Last fall, a state Supreme Court justice ordered the state to stop paying taxes on all of its lands. A Town Supervisor from Chautauqua County had sued the state because it would not pay taxes on state-owned forest lands in his town, even though it was making payments to other towns with similar forest lands.
Supreme Court Justice Timothy Walker immediately stayed his own order pending appeals, but the ruling has caused uncertainty and apprehension for local governments and property owners in the Adirondacks and Catskills Parks.
The decision prompted calls for a moratorium on additional state land purchases in the Adirondacks until the case is resolved. ADK believes a moratorium would be premature, because the portion of the decision that applies to Forest Preserve tax payments is likely to be overturned. Moreover, Adirondack and Catskill municipalities will continue to get tax payments from the state while the case makes its way through the courts. A moratorium would also tie the state’s hands at a time when it has a rare opportunity to protect tens of thousands of Adirondack acres and open those lands to public recreation.
Under the common law principle of sovereign immunity, no municipality has the right to tax the state unless the state gives its consent. In 1886, the year after the Legislature created the Forest Preserve, it agreed to allow Forest Preserve communities to collect taxes on these properties. In 2006, New York paid an estimated $80 million on its land in the Adirondack and Catskill Parks.
Over the years, the Legislature has expanded the taxing authority to state properties outside of the Adirondacks and Catskills, but some non-Forest Preserve state properties are taxed while others are not. While the courts should try to correct this inequity, it was inappropriate for the Supreme Court to include Forest Preserve lands in this case.

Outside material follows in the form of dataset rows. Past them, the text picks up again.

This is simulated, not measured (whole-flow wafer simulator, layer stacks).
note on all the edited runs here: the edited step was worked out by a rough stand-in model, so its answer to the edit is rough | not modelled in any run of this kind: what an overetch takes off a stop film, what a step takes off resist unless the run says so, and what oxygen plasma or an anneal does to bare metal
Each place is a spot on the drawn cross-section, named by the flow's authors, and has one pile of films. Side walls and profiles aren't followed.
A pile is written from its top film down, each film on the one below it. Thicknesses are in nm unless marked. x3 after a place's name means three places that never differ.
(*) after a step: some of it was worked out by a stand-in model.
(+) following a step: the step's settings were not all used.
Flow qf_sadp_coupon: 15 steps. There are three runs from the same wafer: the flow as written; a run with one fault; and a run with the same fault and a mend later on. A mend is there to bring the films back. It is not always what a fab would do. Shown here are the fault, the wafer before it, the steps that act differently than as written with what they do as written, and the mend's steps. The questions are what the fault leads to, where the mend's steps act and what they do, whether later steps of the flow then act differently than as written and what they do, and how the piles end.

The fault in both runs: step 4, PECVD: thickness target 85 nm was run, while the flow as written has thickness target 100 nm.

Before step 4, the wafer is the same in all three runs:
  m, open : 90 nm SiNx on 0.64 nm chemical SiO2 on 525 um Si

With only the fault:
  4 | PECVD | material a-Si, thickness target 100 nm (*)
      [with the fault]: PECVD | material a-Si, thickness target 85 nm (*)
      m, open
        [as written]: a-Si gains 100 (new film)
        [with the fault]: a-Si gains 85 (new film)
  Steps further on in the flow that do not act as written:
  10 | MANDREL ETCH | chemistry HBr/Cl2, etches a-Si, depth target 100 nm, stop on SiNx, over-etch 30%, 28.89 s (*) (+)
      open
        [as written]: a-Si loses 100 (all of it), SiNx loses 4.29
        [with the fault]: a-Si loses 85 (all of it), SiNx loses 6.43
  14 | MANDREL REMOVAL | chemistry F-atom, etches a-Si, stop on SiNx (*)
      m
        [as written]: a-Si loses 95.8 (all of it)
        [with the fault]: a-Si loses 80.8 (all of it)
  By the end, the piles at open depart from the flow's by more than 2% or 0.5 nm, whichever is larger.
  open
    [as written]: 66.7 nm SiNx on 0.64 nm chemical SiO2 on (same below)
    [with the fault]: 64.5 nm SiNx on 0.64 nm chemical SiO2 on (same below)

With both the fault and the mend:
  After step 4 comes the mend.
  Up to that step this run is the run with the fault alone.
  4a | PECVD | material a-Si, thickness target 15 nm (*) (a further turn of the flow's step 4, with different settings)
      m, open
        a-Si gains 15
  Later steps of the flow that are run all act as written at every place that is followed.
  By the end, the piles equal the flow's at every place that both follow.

The case, known as Dillenburg v. New York State, is expected to come before the Appellate Division’s 4th Department in Rochester in September. Attorney General Andrew Cuomo is defending the state, and the groups filed their “friend of the court” brief in an effort to assist the attorney general.
The coalition also includes the Adirondack Council, the Open Space Conservancy, the Adirondack Landowners Association, the Residents’ Committee to Protect the Adirondacks, the Association for the Protection of the Adirondacks, the Catskill Center for Conservation and Development, and Audubon New York. The organizations are being represented by Marc S. Gerstman of Albany, former chief counsel for the state Department of Environmental Conservation.
The groups urged the Appellate Division panel to overrule the lower court and uphold the tax payments on Forest Preserve land. Those payments have received broad-based public support and have been upheld by New York's courts over the past 122 years. The payments provide a benefit to all New Yorkers by ensuring the sustainability of the Forest Preserve without placing an undue burden on the people of the Adirondacks and Catskills.